We chose to sail Alaska because we wanted a cruise experience that would be different from our previous cruises. We’d sailed to the Bahamas, Key West, and the eastern and western Caribbean. Becky’s parents sailed Alaska a few years ago and thoroughly enjoyed their cruise. Several of Becky’s friends highly recommended the cruise, too, so Alaska was a pretty easy choice to make.

When we began researching Alaskan cruises, we were a little surprised by the relatively high prices for passage and excursions. There are a lot of bargains for seven-day Caribbean cruises. The deals for Alaskan cruises weren’t so flattering at the time we booked our cruise.

Excursion prices were a factor in deciding to sail Alaska. The price difference between the typical Caribbean shore excursion and the typical Alaskan shore excursion was huge. Whereas a typical Caribbean excursion might cost US$80–160 per couple, the typical Alaskan excursion costs $US200–600 per couple. But there are a lot more excursions in Alaska that involve airplanes, floatplanes, and helicopters. Also, Alaska’s geography places a cost premium on almost everything.

But after sailing the western Caribbean two years in a row and hearing so many glowing recommendations from others, we decided to shell out a bit more loot and booked our cruise. We’re very glad we did. The rest of these pages will tell you why.

There are a few ways to cruise Alaska. There are Outside and Inside Passage and one-way and roundtrip cruises. Inside Passage takes you inside the islands that lie on the outer reaches of Alaska’s coast. Outside Passage takes you outside these islands. We chose Inside Passage-roundtrip. I would’ve preferred to sail one-way, but that involved flying back to Atlanta from Anchorage. Becky is a nervous flyer, and she’d never been in a plane for more than two hours, so we opted for a roundtrip cruise from Vancouver, British Columbia. There are Alaskan cruises that depart from Seattle, but they’re more expensive.

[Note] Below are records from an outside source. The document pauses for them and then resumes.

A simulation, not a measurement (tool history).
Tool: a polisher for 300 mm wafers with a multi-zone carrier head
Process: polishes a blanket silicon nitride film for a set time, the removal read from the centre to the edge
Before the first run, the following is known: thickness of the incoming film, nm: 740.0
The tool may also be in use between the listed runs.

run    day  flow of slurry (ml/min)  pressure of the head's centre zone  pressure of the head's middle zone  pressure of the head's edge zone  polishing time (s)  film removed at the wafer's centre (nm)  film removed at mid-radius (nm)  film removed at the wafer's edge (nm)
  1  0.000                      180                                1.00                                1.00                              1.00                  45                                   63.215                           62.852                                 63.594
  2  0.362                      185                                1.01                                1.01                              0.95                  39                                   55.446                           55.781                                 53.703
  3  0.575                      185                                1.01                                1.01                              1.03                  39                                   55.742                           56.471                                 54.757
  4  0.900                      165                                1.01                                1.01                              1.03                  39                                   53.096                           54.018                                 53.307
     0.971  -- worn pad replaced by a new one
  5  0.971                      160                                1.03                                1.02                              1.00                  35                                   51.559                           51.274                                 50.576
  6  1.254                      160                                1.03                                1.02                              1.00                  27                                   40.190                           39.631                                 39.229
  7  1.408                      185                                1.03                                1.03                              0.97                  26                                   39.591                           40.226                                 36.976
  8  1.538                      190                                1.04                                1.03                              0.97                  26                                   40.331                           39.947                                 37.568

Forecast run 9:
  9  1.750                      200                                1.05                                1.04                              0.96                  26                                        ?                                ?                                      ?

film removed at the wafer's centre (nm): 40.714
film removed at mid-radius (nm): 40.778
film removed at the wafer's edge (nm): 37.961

Friends and family advised us to fly into Seattle and take a bus or rent a car to get to Vancouver. We took a bus chartered by Royal Caribbean. Plus, our favorite television show, Frasier, piqued our interest in Seattle. If Becky and I had it to do over again, we’d have flown straight into Vancouver. We were raring to get to the ship once we landed in Seattle and we just couldn’t get to it fast enough.

Cruise Map

Pictured above is a map I swiped from Royal Caribbean’s Web site showing our cruise itinerary. Our ports of call included Juneau, Skagway, Hubbard Glacier, and Ketchikan, but Hubbard Glacier wasn’t a port where anyone could leave the ship. We sailed into the icy waters of Glacier Bay to see Hubbard Glacier, and Radiance did one-and-a-half pirouettes so that everyone could have a clear vantage of the massive glacier. There was no way to disembark the ship unless one were to jump overboard. Once our cruise ended, we stayed a day each in Vancouver, Victoria, and Seattle. We’re glad we visited these last three places, but none could compete with Alaska’s majestic scenery and the exemplary personal service and splendor that are present on a Royal Caribbean cruise.

I wish we’d had the time and money to stay on the ship and take the cruise all over again. Our vacation enjoyment slipped considerably once we disembarked in Vancouver. If you’ve enjoyed a cruise before, you know what I mean. There’s just no place quite like a cruise ship. This was our fifth and best cruise and we’re looking forward to sailing Alaska again in the coming years.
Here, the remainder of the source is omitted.